Sunday, November 3, 2013

Don't live the dream

I was reading a personal-advice blog today, and I noticed something interesting. The author did a terrific job of walking the reader through creative visualization to imagine a desired future. Then came the advice of breaking the dream into small, step-by-step actions used to create that future over time. Finally, the author drove home the point using variations on the popular phrase "living the dream."

I love the process, but I'm not wild about the wording.

You know, I never liked living the dream, and I highly recommend that you don't take it too literally or too seriously. When you're too focused on trying to get life to match the pictures in your head, then living the dream becomes the opposite of enjoying your life. It too often ends up being a seductive trap.

Don't live the dream. Instead, come to see your dreams as gasoline for your engine, fuel to get you motivated and energized. Once you're in motion, relax and concentrate. Drive your car, pay attention to where you are going, and get yourself to someplace wonderful, regardless of whether it matches your original idea.

For all of you who are skeptical about the theme of this posting, talk to any wildly successful and deeply happy person; ask them about the difference between their initial plans and how that translated into finished projects. They'll all tell you that the end result never, EVER looked EXACTLY like the original plan. 

An early lesson for me involved writing software manuals for a computer company in the 1980s; despite our most thorough research and planning, the several-hundred-page printed manual never matched our original outline. If we did our jobs well, it was BETTER than the original plan; we couldn't have dreamed of a better book.

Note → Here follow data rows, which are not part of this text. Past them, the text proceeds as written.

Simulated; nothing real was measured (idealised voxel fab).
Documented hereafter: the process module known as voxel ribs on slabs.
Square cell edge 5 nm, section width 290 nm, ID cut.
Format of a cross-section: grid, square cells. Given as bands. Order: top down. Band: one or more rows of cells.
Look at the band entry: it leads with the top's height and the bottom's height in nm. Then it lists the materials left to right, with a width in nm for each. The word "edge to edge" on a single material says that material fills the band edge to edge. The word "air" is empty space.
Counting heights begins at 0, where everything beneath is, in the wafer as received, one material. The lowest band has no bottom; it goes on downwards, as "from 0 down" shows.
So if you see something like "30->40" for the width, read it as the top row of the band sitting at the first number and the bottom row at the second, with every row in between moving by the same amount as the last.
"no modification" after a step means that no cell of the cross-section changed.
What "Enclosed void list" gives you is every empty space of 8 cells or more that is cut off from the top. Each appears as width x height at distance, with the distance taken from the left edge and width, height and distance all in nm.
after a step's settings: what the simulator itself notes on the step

So, as the saying goes, be careful what you wish for. As you bring a dream into reality, just make sure that you're awake and responding well to what's happening moment-to-moment: that's where your creativity and joy live.

I'll wrap up by quoting November Group, a wonderful Boston band from the 1980s. I think their lyrics to the song Work That Dream put dreaming an doing into proper perspective:

To work that dream
And love your life 
(Gotta work, gotta work!)

So,what's the dream? Does the singer of the song ever realize the dream? This joyful and exhilarating song never says so; she's too busy loving life and having fun.